Need for National Security Strategy:
- A modern state confronts multiple and simultaneous challenges across several domains.
- National security cannot be confined to the use of the state’s coercive power to overcome domestic and external threats. For example, threats to domestic peace and stability may arise from economic and social grievances.
- A knee-jerk reaction may leave these grievances unaddressed while the use of coercive power exacerbates rather than ameliorates the situation. For instance, left-wing extremism in India is rooted in the persistent exploitation of tribal populations.
- Similarly, the vulnerability of our borders is linked to a large-scale smuggling and contraband trade. Such threats cannot be dealt with solely through enhanced military capabilities without addressing the drivers of illegal trade.
- For a modern state operating in an increasingly globalized world, the line between what is domestic and what is external is becoming increasingly blurred. For example, terrorism is a threat to domestic security but may have external links. Thus, a combination of domestic and external interventions may be necessary.
- It is only within a comprehensive NSS that such complex inter-relationships between domestic and external dimensions can be analysed and coordinated policy responses formulated.

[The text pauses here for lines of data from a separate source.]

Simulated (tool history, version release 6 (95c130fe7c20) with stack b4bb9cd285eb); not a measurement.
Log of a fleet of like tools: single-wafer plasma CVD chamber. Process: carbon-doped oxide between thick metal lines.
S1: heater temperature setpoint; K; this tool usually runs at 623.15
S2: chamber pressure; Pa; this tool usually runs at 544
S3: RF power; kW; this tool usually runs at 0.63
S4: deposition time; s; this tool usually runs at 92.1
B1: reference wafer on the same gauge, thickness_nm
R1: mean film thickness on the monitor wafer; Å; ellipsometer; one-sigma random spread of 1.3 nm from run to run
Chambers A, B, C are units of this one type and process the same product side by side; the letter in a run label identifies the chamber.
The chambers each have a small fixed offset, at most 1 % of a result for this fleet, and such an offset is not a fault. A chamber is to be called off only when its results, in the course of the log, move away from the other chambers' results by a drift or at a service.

- The NSS would enable the identification of critical infrastructure that may be vulnerable to cyber-attacks, and the development of human resources capable of identifying attacks and protecting and restoring critical systems.
- There is a trade-off between enhanced security and the citizens’ rights guaranteed by the Constitution, and this must be clearly spelt out for the people of the country and well-considered solutions put forward. National security must not become a justification for a surveillance state.
- Ecological degradation and climate change have significant impacts on national security. There may be direct consequences of the melting of glaciers on the deployment of troops at high-altitude locations on India’s mountainous borders. Sea-level rise as a result of global warming may inundate naval bases along the coasts. Therefore, the NSS must anticipate the consequences of ecological degradation and climate change, and formulate coping measures.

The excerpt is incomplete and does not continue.